| Fielder’s Choice By Barry Burleson Blues alive Kenny
Brown, David Kimbrough and Duwayne Burnside walked up, greeted friends
and fans, and pulled out their guitars and started playing. An
enthusiastic group circled them at the corner of North Center Street
and East College Avenue. They started clapping, dancing and singing
along. Blues music was once again alive and well in Holly Springs. The
first Mississippi Blues Trail marker in Marshall County was also
unveiled Thursday at noon. It recognizes the Hill County Blues and in
particular honors R.L. Burnside and Junior Kimbrough. There
were local folks on hand. But most came from out of town and out of
state, some from far away. They all had one thing in common – a love
for the blues. I recognized and welcomed Bob and
Judy Jacoby from Milwaukee, Wisc., who I met one year ago at the annual
Mississippi Hill Country Picnic in Potts Camp. They were happy to be
back and looking forward to the weekend ahead. I specifically remember their personalized automobile license plate, which reads “HILCTRY.” I
met Rick Murphree from Jackson, Ga., another avid blues fan. He said he
had his Cadillac packed and was en route to Potts Camp for a weekend of
camping, music and fun. He said he had a good friend who recently moved
to the Holly Springs area. The Mississippi Blues
Trail will be composed of more than 120 historical markers and
interpretive sites located throughout the state and will continue to be
developed in phases as funding becomes available. What a wonderful
tourist attraction it will be for our state, Holly Springs and Marshall
County. R.L. Burnside was a blues singer,
songwriter, and guitarist who lived much of his life in and around
Holly Springs. Burnside was born in Harmontown in Lafayette County.

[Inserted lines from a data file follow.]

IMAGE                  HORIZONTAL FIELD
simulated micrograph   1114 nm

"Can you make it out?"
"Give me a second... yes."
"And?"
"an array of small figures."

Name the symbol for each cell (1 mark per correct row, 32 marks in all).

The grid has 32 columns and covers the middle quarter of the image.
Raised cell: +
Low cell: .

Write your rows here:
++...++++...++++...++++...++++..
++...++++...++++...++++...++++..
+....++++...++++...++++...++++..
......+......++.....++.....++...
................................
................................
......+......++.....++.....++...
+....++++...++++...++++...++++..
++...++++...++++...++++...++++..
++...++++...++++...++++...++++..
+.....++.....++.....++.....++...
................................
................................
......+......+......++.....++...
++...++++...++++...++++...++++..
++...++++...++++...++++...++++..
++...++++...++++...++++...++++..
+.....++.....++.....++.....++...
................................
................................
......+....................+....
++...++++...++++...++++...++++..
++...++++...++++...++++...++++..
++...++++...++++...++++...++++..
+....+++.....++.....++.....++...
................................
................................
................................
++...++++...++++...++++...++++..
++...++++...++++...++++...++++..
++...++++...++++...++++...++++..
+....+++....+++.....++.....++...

Burnside spent most of his life in the rural hill country of northern
Mississippi, working as a sharecropper and a commercial fisherman, as
well as playing guitar at weekend house parties. His earliest
recordings were made in the late 1960s by George Mitchell and released
on Arhoolie Records. Another album of acoustic material was recorded
that year and little else was released before Hill Country Blues, in
the early 1980s. In the 1990s, he began recording
for the Oxford label Fat Possum Records. Founded by Living Blues
magazine editor Peter Redvers-Lee and Matthew Johnson, the label was
dedicated to recording ageing North Mississippi bluesmen such as
Burnside and Junior Kimbrough. Burnside remained with Fat Possum from
that time until his death in 2005 at the age of 78, and he usually
performed with his friend and understudy, the slide guitarist Kenny
Brown, with whom he began playing in 1971 and claimed as his “adopted
son.” Junior Kimbrough was also a prominent
bluesman from Mississippi. Born in Hudsonville, Kimbrough lived in the
North Mississippi Hill Country around Holly Springs. He recorded for
the Fat Possum Records label. He was a long-time associate of labelmate
R.L. Burnside, and the Burnside and Kimbrough families often
collaborated on musical projects. This relationship continues today.
Burnside called Kimbrough “the beginning and end of all music.” This is
written on Kimbrough’s tombstone outside his family’s church, the
Kimbrough Family Church, in Holly Springs. Beginning
around 1992, Kimbrough operated a juke joint known as “Junior’s Place”
in Chulahoma, which attracted visitors from around the world, including
members of U2 and The Rolling Stones. Kimbrough’s sons, musicians
Kinney and David Malone Kimbrough, kept it open following his death,
until it burned to the ground on April 6, 2000. Kimbrough died in 1998 at the age of 67. The downtown marker is a fitting tribute to these two legendary blues musicians.